WAN internet connection (PPPoE) inconsistant

I installed Openwrt on my Xiaomi router 3G last night and I was able to configure network interface to connect via PPPoE however there has been lot of random disconnection and connects back automatically.

But now its been 3 hours and still there is no connection.

I noticed that in/etc/config/network there is no entry for WAN however it is present when checked via GUI

**/etc/config/network**

config interface 'loopback'
        option ifname 'lo'
        option proto 'static'
        option ipaddr '127.0.0.1'
        option netmask '255.0.0.0'

config globals 'globals'
        option ula_prefix 'fdf9:37c3:39a3::/48'

config interface 'lan'
        option type 'bridge'
        option ifname 'eth0.1'
        option proto 'static'
        option ipaddr '192.168.1.1'
        option netmask '255.255.255.0'
        option ip6assign '60'
        option dns '1.1.1.1'

config device 'lan_dev'
        option name 'eth0.1'
        option macaddr 'XXXXXXXXXXXX'

Here is GUI

Are you sure? Could you try changing anything in the WAN settings and see if it will show up in the config file, and if the changes will retain in the GUI after restart for example?

Could you confirm that the MTU is as required by your ISP?

What I am worried is the whole WAN part is missing in config file, I rebooted the router and checked both config and GUI just to confirm still missing.

There is no such requirement for MTU(have I added this somewhere?), ISP has only PPPoE.

Well, I guess you better delete the WAN interface from the GUI (if it's still showing there), and recreate it.

You can find the MTU for PPPoE under Advanced Settings tab of the interface configuration page

Apparently the issue was with ISP they had to bind my MAC inorder to get connection.

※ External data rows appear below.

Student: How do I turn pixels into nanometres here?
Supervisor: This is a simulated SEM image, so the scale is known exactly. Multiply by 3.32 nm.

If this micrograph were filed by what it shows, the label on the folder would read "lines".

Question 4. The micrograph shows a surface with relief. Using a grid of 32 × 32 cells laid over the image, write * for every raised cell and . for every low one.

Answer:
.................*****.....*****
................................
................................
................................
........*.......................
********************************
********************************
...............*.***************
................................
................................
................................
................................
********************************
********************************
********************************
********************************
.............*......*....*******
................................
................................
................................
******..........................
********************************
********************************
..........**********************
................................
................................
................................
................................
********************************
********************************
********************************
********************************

Weirdly if I uncheck "Use DNS servers advertised by peer" and use 1.1.1.1 I don't get connectivity else DNS is provided by ISP

Also check that your MTU is correct according to your ISP. Usually it has to be 1492, but it can vary.

Maybe they are blocking third party Nameservers for censorship purposes.

This wouldn't be the case as I was using pihole as my DNS previously.

This is totally irrelevant from the PPPoE disconnects. You may accept or ignore the NameServers advertised by the ISP. In both cases you can add your own NS (in the second case it is kind of necessary). This works for the router itself and the hosts that use dnsmasq to resolve. If you advertise the pihole to your clients as NS, then they will query the pihole, but pihole also needs some upstream NS to ask.